Implications of AI on patent law in India
The legal implications of AI in India are unknown at present, and the patent regime is silent on the matter. Whether the present standard under the Indian Patents Act 1970 promotes or stifles innovative technologies in the electronics/computer space is a question that has been grappled with for many years in India in the context of Section 3 – specifically Section 3(k) – of the Patents Act. Whatever India’s position may be, it is imperative that this disruptive phase is entered into in a planned manner and it is determined whether India’s patent laws further the government’s initiatives regarding the industry sectors that have been identified. It would be unproductive to hit stumbling blocks, as was the case with computer-related inventions (CRIs), and to start reacting to the situation rather than being proactive. For the uninitiated, the Indian Patent Office’s stance on the patentability of CRIs lacks the clarity that can be credited, for example, to the European Patent Office (EPO). India’s CRI guidelines have been debated extensively in recent years and the patent office has reacted to each debate with dramatic changes in its guidelines. From requiring CRIs to establish a technical effect, to requiring novel hardware, to currently requiring technical effects coupled with hardware, the reforms have left patentees speculating what the next update to the guidelines might be. The authorities seem to be reacting to outside pressures and opinions, rather than stating a policy and preparing guidelines to implement that policy. AI should not suffer the same fate.
Thus, three main issues stand out from a paten perspective:
whether AI as an invention is eligible subject matter;
who is the true and first inventor (ie, inventorship); and
who owns, and is therefore liable for, the acts of the AI technology (ie, liability).
There is perpetual debate on whether awarding patent rights to CRIs can encourage investment in software-related research and thereby promote innovation. The naysayers passionately argue that granting patents on software stifles innovation. So, where would that leave AI? It is an over-simplistic approach to suggest that patents should not be awarded to AI-based inventions, which would essentially fall under CRIs (although they have far greater potential than general software).
The middle ground is a more sensible option and the Indian Patent Office should address this issue quickly. Open discussions are necessary for creating a solid framework for patenting AI inventions – that is, one that establishes predictability in the patent office’s approach through updated and comprehensive examination guidelines. The EPO has already held its first conference on AI and patenting; if India wants to be one of the leaders in AI, it must adapt its patent regime to ensure that the country remains an opportunity for innovators. The government must ensure that AI’s impact on patents is dealt with systematically and to the benefit of the technology community, especially if India is to become a creator of AI, and not a mere adopter.
There is no ambiguity as to who would count as the inventor for AI-based inventions that involve human intervention. But, as the transition is made from weak AI to strong AI (and, perhaps, towards superintelligence), the question arises: can AI technology be considered an ‘inventor’ when it is that technology (ie, not a human) that creates further inventions that are patentable?

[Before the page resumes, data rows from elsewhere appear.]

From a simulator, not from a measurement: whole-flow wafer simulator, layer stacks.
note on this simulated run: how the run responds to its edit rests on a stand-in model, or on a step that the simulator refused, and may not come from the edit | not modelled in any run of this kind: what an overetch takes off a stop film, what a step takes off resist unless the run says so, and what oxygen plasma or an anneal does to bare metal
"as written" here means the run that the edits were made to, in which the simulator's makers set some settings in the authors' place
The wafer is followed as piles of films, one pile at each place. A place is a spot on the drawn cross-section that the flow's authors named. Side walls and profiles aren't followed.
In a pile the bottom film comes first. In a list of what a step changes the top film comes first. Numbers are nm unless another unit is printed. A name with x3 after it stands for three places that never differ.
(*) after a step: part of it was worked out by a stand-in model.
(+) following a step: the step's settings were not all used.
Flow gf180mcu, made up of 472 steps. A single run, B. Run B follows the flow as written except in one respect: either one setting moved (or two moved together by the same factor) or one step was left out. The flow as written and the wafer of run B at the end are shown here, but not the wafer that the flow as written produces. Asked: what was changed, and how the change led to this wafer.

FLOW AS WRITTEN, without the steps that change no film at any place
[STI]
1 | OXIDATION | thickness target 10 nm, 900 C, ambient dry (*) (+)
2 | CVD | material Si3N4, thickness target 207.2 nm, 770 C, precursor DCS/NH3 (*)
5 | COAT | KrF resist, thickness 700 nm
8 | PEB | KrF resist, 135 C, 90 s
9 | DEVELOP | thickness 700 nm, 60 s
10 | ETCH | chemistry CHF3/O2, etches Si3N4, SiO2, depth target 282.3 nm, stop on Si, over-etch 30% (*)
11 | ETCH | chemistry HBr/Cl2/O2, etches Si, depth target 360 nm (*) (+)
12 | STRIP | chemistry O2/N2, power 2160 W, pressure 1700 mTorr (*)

At present, the answer is unclear. Section 6 of the Patents Act states that an application for a patent for any invention can be made only by the true and first ‘inventor’ of the invention or an assignee. Further, a ‘patentee’, according to Section 2(1)(p), is the “person” entered on the patent office register as the grantee or owner of the patent. Intuitively, this suggests that an inventor and person must mean a natural person. However, Section 2(1)(s) defines ‘person’ to include the government, a non-natural entity. Moreover, ‘true and first inventor’ has an exclusionary definition and there is no mention of a natural person (Section 2(1)(y)). Thus, the Patents Act arguably does not require a particular threshold of human control or input in the invention process for granting patent rights per se, and frames the questions of inventiveness in terms of creation (ie, “new product or process” or “technical advance as compared to the existing knowledge”, in Sections 2(1)(j)-(ja)).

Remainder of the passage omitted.